Kena upanishad (Madhva commentary)

by Srisa Chandra Vasu | 1909 | 11,760 words | ISBN-13: 9789332869165

This is Mantra 4.5 of the Kena-upanishad (Kenopanishad), the English translation and commentary of Madhva (Madhvacharya) called the Bhasya. The Kena Upanishad deals with topics such as Brahman and Atman (soul) and also discusses the symbolic representation of the Gods as forces of nature. It is an important text in the Vedanta schools of Hindu philsophy. This is Mantra 5 of section 4 called ‘Caturtha-Khanda’.

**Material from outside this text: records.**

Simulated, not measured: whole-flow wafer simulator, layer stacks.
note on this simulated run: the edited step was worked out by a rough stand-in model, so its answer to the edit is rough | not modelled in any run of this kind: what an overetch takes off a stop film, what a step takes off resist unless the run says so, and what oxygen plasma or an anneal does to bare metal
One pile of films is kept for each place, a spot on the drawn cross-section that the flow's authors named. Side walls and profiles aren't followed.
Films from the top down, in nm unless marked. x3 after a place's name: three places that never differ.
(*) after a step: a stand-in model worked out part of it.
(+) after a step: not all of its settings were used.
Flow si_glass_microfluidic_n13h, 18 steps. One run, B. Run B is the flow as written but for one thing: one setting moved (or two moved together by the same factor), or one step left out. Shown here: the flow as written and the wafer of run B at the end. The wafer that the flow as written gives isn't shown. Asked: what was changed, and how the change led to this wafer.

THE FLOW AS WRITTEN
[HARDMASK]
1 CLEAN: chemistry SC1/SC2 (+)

Sanskrit text, Unicode transliteration, Word-for-word and English translation of Kena-upaniṣad mantra 4.5:

अथाध्यात्मं यद्देतद्गच्छतीव च मनोऽनेन चैतदुपस्मरत्यभीक्ष्णम् सङ्कल्पः ॥ ५ ॥

athādhyātmaṃ yaddetadgacchatīva ca mano'nena caitadupasmaratyabhīkṣṇam saṅkalpaḥ || 5 ||

atha—now; next after describing the Adhidaivic aspect; adhyātmam—psychological, the teaching as regards the Pratyagātman—the substrate of all consciousness, the subjective self; dehe—‘in the body’ as opposed to non-self; yat—that which; etad—this; Aniruddha aspect of Brahman; gacchati iva—seems to move, goes as it were, tries to enter into or know, seems to perceive as it were (but really mind does not fully perceive it, because Brahman is not an object of complete mental perception), does not fully go, does not fully comprehend; iva—fully; ca—and; manaḥ—the mind; anena—by whom, by Aniruddha; ca—and, “eva”, alone is another reading; etad—this Brahman; Madhva reads by this Aniruddha alone that things of world; upa-smarati—becomes an instrument of memory, remembers; The power of memory of the mind comes from the Aniruddha aspect. abhīkṣṇam—constantly, again and again, multitude of objects, untiring; saṅkalpaḥ—desire or thought; Thought-maker, imagination, will; The saṅkalpa is here taken to mean mind, the part for the whole.

5. Next the adhyātma teaching, that which is this Aniruddha aspect of Brahman, whom the mind, as if, struggles to enter into and comprehend, but whom it never fully knows, is the Lord, through whom this eternal thought-maker (the mind) gets its faculty of memory.

Commentary: The Bhāṣya of Madhva (Madhvācārya):

(English translation of Madhva’s 13th-century commentary called the Īśāvāsyopaniṣadbhāṣya or Īśopaniṣadbhāṣya)

The instruction about Brahman, so far as adhyātma (Psychological) is concerned is as follows

“That whom the mind partly apprehends, but whom it does never completely comprehend (literally in whom the manas enters as if, and at the same time does not enter) by whom the memory even functions, that Lord of Lords, called Aniruddha is praised as the Supreme Brahman.”